This entry deals with text type in terms of division into descriptive, narrative, expository, directive and argumentative text types. For an entry dealing with text types used in ELT - simplified, authentic and lexically enhanced texts - see Text Types (1)
Texts can be divided into five basic types, each with a different purpose :
1. Descriptive text
Descriptive text literally describes what people, places etc are like. The language used appeals to the readers senses (creating a mental picture what things look, feel, smell, taste, sound like) and its main features are :
- use of adjectives and adverbs of manner
- use of comparison, metaphor and simile
it would be found in genres such as travel guides, and novels.
Example : Brooks, T. (2011) The Measure of the Magic, Random House
Humming tunelessly, the ragpicker walked the barren empty wasteland in the aftermath of a rainstorm. The skies were still dark with clouds and the earth was sodden and slick with surface water...
2. Narrative Text
Narrative text recounts events. Typical features are :
- A structure which typically divides into : a) Setting (introduction of characters, places and other background details); b) Complication (a problem faced by the characters); c) Resolution - what happens in the end
- The use of past verb forms (though see also the use of the "historic" present in narrative genres such as anecdotes) and dynamic verbs describing actions.
- Time adverbials and sequencers to show the chronological relationship of the events
- The use of both direct and indirect speech - predominantly direct speech in some narrative genres, such as novels, and a mix of both in others such as news articles.
"I have to work," he replied. "But you're right, I am tired."
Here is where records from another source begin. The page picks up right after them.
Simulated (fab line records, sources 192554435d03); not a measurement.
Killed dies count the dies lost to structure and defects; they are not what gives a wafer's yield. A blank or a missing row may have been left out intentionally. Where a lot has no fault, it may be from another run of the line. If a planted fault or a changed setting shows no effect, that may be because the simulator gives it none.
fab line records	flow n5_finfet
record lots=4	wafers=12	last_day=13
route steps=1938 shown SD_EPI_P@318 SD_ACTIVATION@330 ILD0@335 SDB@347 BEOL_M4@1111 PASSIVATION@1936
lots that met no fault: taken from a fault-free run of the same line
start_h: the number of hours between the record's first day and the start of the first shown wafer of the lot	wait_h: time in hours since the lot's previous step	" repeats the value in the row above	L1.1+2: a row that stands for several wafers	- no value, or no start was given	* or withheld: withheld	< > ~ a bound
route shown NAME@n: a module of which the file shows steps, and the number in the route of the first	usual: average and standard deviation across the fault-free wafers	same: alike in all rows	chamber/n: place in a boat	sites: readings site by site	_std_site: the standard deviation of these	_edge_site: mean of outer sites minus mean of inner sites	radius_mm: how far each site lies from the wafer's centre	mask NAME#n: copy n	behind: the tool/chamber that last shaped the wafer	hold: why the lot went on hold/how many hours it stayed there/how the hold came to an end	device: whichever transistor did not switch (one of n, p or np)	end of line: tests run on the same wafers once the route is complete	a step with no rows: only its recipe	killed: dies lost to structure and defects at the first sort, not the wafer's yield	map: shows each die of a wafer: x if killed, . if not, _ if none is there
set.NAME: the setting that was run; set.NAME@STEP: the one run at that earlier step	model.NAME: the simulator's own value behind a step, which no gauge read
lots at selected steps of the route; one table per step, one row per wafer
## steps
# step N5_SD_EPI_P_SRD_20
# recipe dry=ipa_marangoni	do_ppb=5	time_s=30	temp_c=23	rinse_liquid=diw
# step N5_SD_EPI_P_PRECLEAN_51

Then there was a moment of sadness. they talked about granher. They said goodbye, and he watched her vanish through the glass doors that slid open and closed behind her.
3. Expository text
Expository text is factual in content and aims to provide information on a specific topic. Examples include textbooks, glossaries (like this one!), and articles in professional journals - eg English Language Teaching Journal - and popular publications such as National Geographic or Scientific American. Typical features include :
- Layout - use of headings and subheadings; connected text divided into fairly long paragraphs; inclusion of visual information - diagrams, graphs, tables, photographs etc; provision of an index in books.
- Citations and references to the work of other authors and researchers.
- Lexis, often including technical terminology, related to the specific topic being discussed
- A high proportion of stative verbs - eg include above.
- Impersonal style, using eg passive verbs, avoiding reference to the writer etc.
Example : McKenna, E (1987) Psychology in Business Lawence Erlbaum Associates Ltd
In social control the influence is exercised from above on a vertical basis, rather than on a horizontal basis as in social comparison. Experiments on obedience to authority, such as the famous study by Millgram, have shown that a significant number of people are prepared to inflict pain on others because an authority figure instructs them to do so.
4. Procedural (or Directive)
Procedural text explains "how to" do something - ie it details the steps in a procedure. A typical examples of a genre using procedural text would be a recipe or entry in a DIY manual. It may start with a list of materials and/or tools needed, and the the steps would most likely be divided into numbered points or bullet points. Other typical features include :
- the use of the imperative and/or the simple present or modal verbs with the second person pronoun you
- adverbs of manner to modify those verbs.
- a high proportion of lexis in the specific lexical field of the topic
- time adverbials, including adverbial clauses
- sequencing expressions
For an example of a recipe see here , and for an example of a procedural text from a gardening website explaining how to take dahlia cuttings, see here
5. Persuasive (or Argumentative)
Persuasive text covers a wide range of genres from advertisements to political speeches. common features include :
- the use of vocabulary with emotional connotations - positive to "sell" the writer/speaker's product or idea, and negative to describe any opposing ideas.
- Rhetorical devices such as repetition, tricolons, parallel syntax and metaphor
For examples, see eg Martin Luther King's I have a dream speech
NB : Text types should not be confused with genre types. Few genres use one text type only. For example :
- An article in a gardening magazine may contain features of both expository text (factual information on a plant) and procedural texts (advice on how to grow it)
- Fictional genres - novels, short stories, fairytales etc - will combine features of both narrative (what happened) and descriptive (what places, people etc looked like) text.
- History textbooks will combine features of narrative texts (the events), and expository texts (other factual information such as who was involved, the reasons for the event etc)
- Advertisements will often include a large amount of descriptive text, focusing on the advantages of the product, to achieve their main purpose, which is persuasive.
- Business reports may combine elements of narrative texts (eg what has happened to sales in the recent past) with elements of persuasive text eg when passing to the recommendations being made.